Solar Energy-the Pioneers Get the Arrows the Settlers Get the Farms-if Any
I have seen for myself what solar is like to try and implement at a sizeable commercial location. Unfortunately the issues overcame the advantages, and I’d like to share why, and add the context of the LA Times article. This is not a merely an anecdote. This is an example of where solar became impractical. The location I refer to is a large outdoor recreational facility with limited night use and just two buildings. One point of sales office and one retail store. Both are the size of a small house or less.
What I learned is that if you are building up from scratch, you can design your systems for unstable sources like solar and wind power. Your design includes the regular 24 hour a day reliable grid and can handle spikes and drops in your installation.
For a company to make that kind of a commitment the whole thing needs to be as solid as say how other utilities are like water and gas. The final deal killer was we could not get the assurances from our existing electrical provider to move forward.
If however you are trying to upgrade an older building, particularly commercial buildings you have a hornets nest of considerations unless you are very, very solid for cash resources. Even with the tax breaks and incentives.

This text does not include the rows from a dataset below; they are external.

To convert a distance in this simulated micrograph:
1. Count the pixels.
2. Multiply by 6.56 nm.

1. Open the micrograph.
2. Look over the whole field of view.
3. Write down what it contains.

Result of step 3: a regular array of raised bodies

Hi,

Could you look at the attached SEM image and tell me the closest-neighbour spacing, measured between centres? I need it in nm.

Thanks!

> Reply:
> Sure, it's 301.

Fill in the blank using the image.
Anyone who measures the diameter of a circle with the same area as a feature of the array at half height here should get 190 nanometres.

There are a few solar business models that are proposed, from zero cost and discounted electricity to the opposite. The install and hardware is free.
Another model is where you bear the hardware and install costs and enjoy the tax breaks in full, and have your electricity for just the cost of maintaining your system. And of course there are models that borrow bits from each and split the incentives, the burden and the monies.
You probably know that already. What you might not know is how costly the upgrade to your existing 110v systems are. And that becomes the problem. That will almost surely escalate the permits required which will escalate the requirements, which raises costs that are not subsidised.
Add the less than rock solid reputation or stability of the solar installers and equipment makers and you have some serious thinking to do. The negatives are adding up as fast or faster than the upside.
And so we come back to the old wisdom of upgrades and expansion. The pioneers get the arrows the settlers get the farms. Maybe. If you adopt solar today you are more of a pioneer than a settler. As a progress report we have a mixed conclusion. The future prospects look good, but that can be said of so many alternative energy sources it’s a distant & uncertain forecast.
I’m not done, just waiting out the arrows. One day that facility will go alternative energy.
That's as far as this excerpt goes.